[petsc-dev] Bug introduced in MatGetSubmatrices()
Barry Smith
bsmith at mcs.anl.gov
Mon Jan 23 14:29:32 CST 2017
> On Jan 23, 2017, at 2:23 PM, Zhang, Hong <hzhang at mcs.anl.gov> wrote:
>
> We actually check if ismax=1 for all process in PCSetUp_ASM():
> if (outwork.max == 1 && outwork.sum == size) {
> /* osm->n_local_true = 1 on all processes, set this option may enable use of optimized MatGetSubMatrices() implementation */
> ierr = MatSetOption(pc->pmat,MAT_SUBMAT_SINGLEIS,PETSC_TRUE);CHKERRQ(ierr);
> }
> which is free of communication, then set the flag to avoid any MPI_Allreduce call in
> MatGetSubMatrices(). Without this flag, it calls general impl of MatGetSubMatrices() which calls reduce once.
Oh, the problem is that pc->pmat now has this flag and if someone calls any other MatGetSubMatrices() on this matrix the flag is set and thus trouble ensues. So the flag can't be stashed in the matrix.
>
> Hong
>
> ________________________________________
> From: Barry Smith [bsmith at mcs.anl.gov]

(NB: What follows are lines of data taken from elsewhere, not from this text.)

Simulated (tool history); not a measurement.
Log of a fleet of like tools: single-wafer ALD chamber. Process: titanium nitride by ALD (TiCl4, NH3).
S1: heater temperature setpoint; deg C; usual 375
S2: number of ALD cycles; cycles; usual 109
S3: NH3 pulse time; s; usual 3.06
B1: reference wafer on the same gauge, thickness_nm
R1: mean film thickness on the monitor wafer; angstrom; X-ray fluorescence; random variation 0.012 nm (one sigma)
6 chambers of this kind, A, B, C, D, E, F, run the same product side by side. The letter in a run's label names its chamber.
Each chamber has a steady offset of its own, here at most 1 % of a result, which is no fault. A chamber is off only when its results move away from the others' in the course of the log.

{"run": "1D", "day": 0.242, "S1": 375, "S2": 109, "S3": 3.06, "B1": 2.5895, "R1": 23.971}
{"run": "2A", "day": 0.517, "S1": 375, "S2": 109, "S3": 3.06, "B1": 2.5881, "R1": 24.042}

> Sent: Monday, January 23, 2017 11:34 AM
> To: Zhang, Hong
> Cc: Matthew Knepley; PETSc
> Subject: Re: [petsc-dev] Bug introduced in MatGetSubmatrices()
>
>> On Jan 23, 2017, at 10:51 AM, Zhang, Hong <hzhang at mcs.anl.gov> wrote:
>>
>>
>>
>> What if a MPI process has no submatrices, how does it save the flag?
>>
>> case of 'SingleIS' is for ismax=1 in all processes. For PCASM, all process has ismax=1, isn't it?
>
> No, definitely not always 1.
>
>>
>> Hong
>>
>>
>>> On Jan 22, 2017, at 8:58 PM, Zhang, Hong <hzhang at mcs.anl.gov> wrote:
>>>
>>> The 'saved' context is in submatrices, not original matrix. I made following fix:
>>>
>>> if (C->submat_singleis) { /* flag is set in PCSetUp_ASM() to skip MPIU_Allreduce() */
>>> ierr = MatGetSubMatrices_MPIAIJ_SingleIS(C,ismax,isrow,iscol,scall,submat);CHKERRQ(ierr);
>>> + C->submat_singleis = PETSC_FALSE; /* resume its default value in case C will be used for non-singlis */
>>> PetscFunctionReturn(0);
>>> }
>>> ...
>>> + } else { /* MAT_REUSE_MATRIX */
>>> subc = (Mat_SeqAIJ*)((*submat)[0]->data);
>>> smat = subc->submatis1;
>>> if (!smat) {
>>> /* smat is not generated by MatGetSubMatrix_MPIAIJ_All(...,MAT_INITIAL_MATRIX,...) */
>>> wantallmatrix = PETSC_TRUE;
>>> + } else if (smat->singleis) {
>>> + ierr = MatGetSubMatrices_MPIAIJ_SingleIS(C,ismax,isrow,iscol,scall,submat);CHKERRQ(ierr);
>>> + PetscFunctionReturn(0);
>>> } else {
>>>
>>> ...
>>> ie., after first call of MatGetSubMatrices_MPIAIJ_SingleIS, this flag is set in saved context of submatrices
>>> and is reset as 'false' to the original matrix C.
>>>
>>> Do you agree with this fix? Is so, I'll push it in a branch for nightly test.
>>>
>>> Hong
>>>
>>> ________________________________________
>>> From: Barry Smith [bsmith at mcs.anl.gov]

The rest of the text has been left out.